£28m Sales Incentives fine for big British banks

11 Dec 2013

Two leading UK banks, Lloyds TSB and Bank of Scotland (including the Halifax), have been fined £28,038,844 by the UK’s Financial Conduct Authority (FCA) over serious failings in the controls of Sales Incentives schemes which led to thousands of consumers ending up with wrong and inappropriate products.

lloyds bank

This is the largest ever fine imposed on UK banks for retail conduct failings.

The FCA said that Lloyds TSB and Bank of Scotland’s sales incentive schemes led to a serious risk that sales staff were put under pressure to hit targets to get a bonus or avoid being demoted, rather than focus on what consumers may need or want.

In one instance an adviser sold protection products to himself, his wife and a colleague to prevent himself from being demoted.

In some cases a demotion of two levels could mean a 50 per cent cut in salary.

The regulator also cited one scheme known as the ‘champagne bonus’ which could see an adviser receiving 35% of their monthly salary as a bonus as soon as they reached their sales target.

Other schemes included “a grand in your hand”,  a one off bonus of £1000 for meeting a target.


Consumers International has campaigned for changes in Sales Incentives schemes used by banks and an end to the banking culture of ‘profit and sales before service and compliance.’

Regional, branch and individual incentives create a pressure selling environment and a conflict of interest. Sales incentives have been highlighted in a number of mis-selling scandals.

To properly address problems with sales incentive schemes, there needs to be:

  • An end to the most aggressive incentive schemes.
  • Clear responsibility for incentive schemes at Board Level.
  • Enhanced whistle blowing mechanisms to report problems.


The FCA found that Lloyds TSB and Bank of Scotland (including Halifax) had higher risk features in their advisers’ financial incentive schemes which were not properly controlled. 

This created a significant risk that advisers would maintain or increase their salaries, and earn bonuses, by selling products to customers that they did not need or want.


The serious failings related to the sales incentives and sales targets policies and practices employed by Lloyds TSB and Bank of Scotland have potentially serious consequences for consumers and bank workers, but this is just one part of the story.

The repeated need for large scale penalties for unsuitable conduct by financial services firms, including the use of inappropriate sales incentives, has implications for the stability of the financial system. 

This case is just one of many that demonstrate the importance of effective consumer protection measures and enforcement as a means of managing risk, promoting trust and contributing to the stability of the banking system globally.

This is an issue that financial regulators and international institutions including the Financial Stability Board (and its members) need to address properly.

The links between what how banks behave and how this affects financial stability need to be clearer.

National and international assessment of risks to the stability of the wider financial system (under prudential regulation) must strike a better balance and be explicit in assessing the behaviour of banks and other providers in the retail sector (market conduct).
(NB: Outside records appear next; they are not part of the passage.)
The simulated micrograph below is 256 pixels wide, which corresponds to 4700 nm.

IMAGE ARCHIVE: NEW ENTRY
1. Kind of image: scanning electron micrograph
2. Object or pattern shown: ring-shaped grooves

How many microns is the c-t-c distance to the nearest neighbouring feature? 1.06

In particular, financial consumer protection must be given higher priority in combined efforts nationally and international to secure a stable and sustainable banking system.

Banking culture

Since the financial crisis in 2008 there has been pressure on the financial services industry and Governments and regulators to address the problems in banking culture which have led to a profit and sales before service and compliance.

However, the serious failings by Lloyds TSB and Bank of Scotland (including the Halifax) indicate that more needs to be done to address the underlying causes of misconduct by firms.

In this case, the FCA increased the fine by 10 per cent because its predecessor, “the FSA, had warned about the use of poorly managed incentive schemes over a number of years and the firms’ previous disciplinary record, including an FSA fine on Lloyds TSB Bank plc for the unsuitable sale of bonds in 2003 caused in part by the general pressure to meet sales targets”.

Richard Lloyd, executive director of consumer organisation Which?, said: "This should send a clear message to the banking industry that mis-selling won't be tolerated and that customers, not sales, must come first."

Tracey McDermott, the FCA’s director of enforcement and financial crime, commented:

"The findings do not make pleasant reading. Financial incentive schemes are an important indicator of what management values and a key influence on the culture of the organisation, so they must be designed with the customer at the heart. The review of incentive schemes that we published last year makes it quite clear that this is something to which we expect all firms to adhere. 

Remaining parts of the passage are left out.